Energy and power

Published on 21 January 2026

Written by Will Jones

Key developments in 2025

As reported recently by WTW, last year saw a softening in the renewable energy insurance market, with increased capacity and competition in the insurance of wind, solar and battery energy storage (BESS).

In addition to lower rates and increased product innovation, the last year has also seen changes to key policy terms and coverages.  These include lower deductibles and higher sub-limits (e.g. for hail/ wind), wider named peril sets, more generous defects cover (e.g. LEG3), and shorter DSU waiting periods.  A potential consequence of broader covers with lower deductibles is a rise in attritional claims (alongside the pervasive risk of large losses).  It remains to be seen whether this trend continues into 2026.

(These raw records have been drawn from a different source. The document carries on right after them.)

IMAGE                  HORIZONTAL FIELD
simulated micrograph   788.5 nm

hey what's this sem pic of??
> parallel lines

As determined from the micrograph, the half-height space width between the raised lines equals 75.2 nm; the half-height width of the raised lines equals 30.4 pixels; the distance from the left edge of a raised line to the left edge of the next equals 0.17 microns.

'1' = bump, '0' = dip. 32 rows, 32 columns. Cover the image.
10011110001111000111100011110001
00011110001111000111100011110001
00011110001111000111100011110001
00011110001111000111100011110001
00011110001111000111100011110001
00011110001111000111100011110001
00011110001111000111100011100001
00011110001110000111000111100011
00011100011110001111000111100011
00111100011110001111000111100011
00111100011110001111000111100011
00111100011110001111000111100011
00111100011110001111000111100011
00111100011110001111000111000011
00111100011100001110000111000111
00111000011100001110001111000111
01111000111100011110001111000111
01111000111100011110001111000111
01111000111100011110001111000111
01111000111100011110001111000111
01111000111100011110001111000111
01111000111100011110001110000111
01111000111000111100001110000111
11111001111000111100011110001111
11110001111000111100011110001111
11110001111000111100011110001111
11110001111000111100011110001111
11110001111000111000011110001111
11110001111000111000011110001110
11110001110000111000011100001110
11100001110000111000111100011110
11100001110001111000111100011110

The last year has also seen a further shift towards multi-participant coinsurance arrangements – particularly in the context of projects and assets with novel technologies.  The arrangements include the use of the (re)insurance tower structures that have been more traditionally associated with oil and gas assets and projects.  These (re)insurance towers will necessitate the adoption, across the market, of effective claims handling protocols.

What to look out for in 2026

We anticipate that 2026 will see a continuation of the claims inflation that we have seen in recent years across all corners of the energy and power market. 

In part, the rising cost of claims is a consequence of delays caused by supply chain issues.  During 2025 we have seen disruption to supply chains caused by geopolitical factors (such as the Trump administration's adoption of broad tariffs) and product scarcity (for example, the ongoing shortage of turbines in the face data centre demand).

Claims inflation has also been a function of the increased cost of work and materials. The cost of steel, spare parts, yard slots, labour, environmental compliance, salvage rates and geopolitical detours have all seen increases – with corresponding increases to repair costs/ claim quantum. 

Claims inflation has a number of potential and negative consequences.  The inflation can result in under-reserving, particularly in the context of long running disputes where reserves were put in place at an early stage, or under insurance.  The increase can also lead to attachment or allocation disputes with excess reinsurers. Relatedly, this can give rise to issues of late notification of losses.

In the context of offshore energy and marine losses, rising repair costs also have the potential to push more incidents towards the threshold of constructive total loss. This gives rise to complications in circumstances where a CTL is declared some time after the date of loss, including around the validity of any NOAs tendered and/or the extent to which the increased cost or repair was the consequence of delay. 

Combatting the rising costs of repair requires adjustment teams to remain realistic about the possibility of claims inflation and/or contingency. It also requires insurers to keep policy limits and sub-limits under close review as each claim progresses.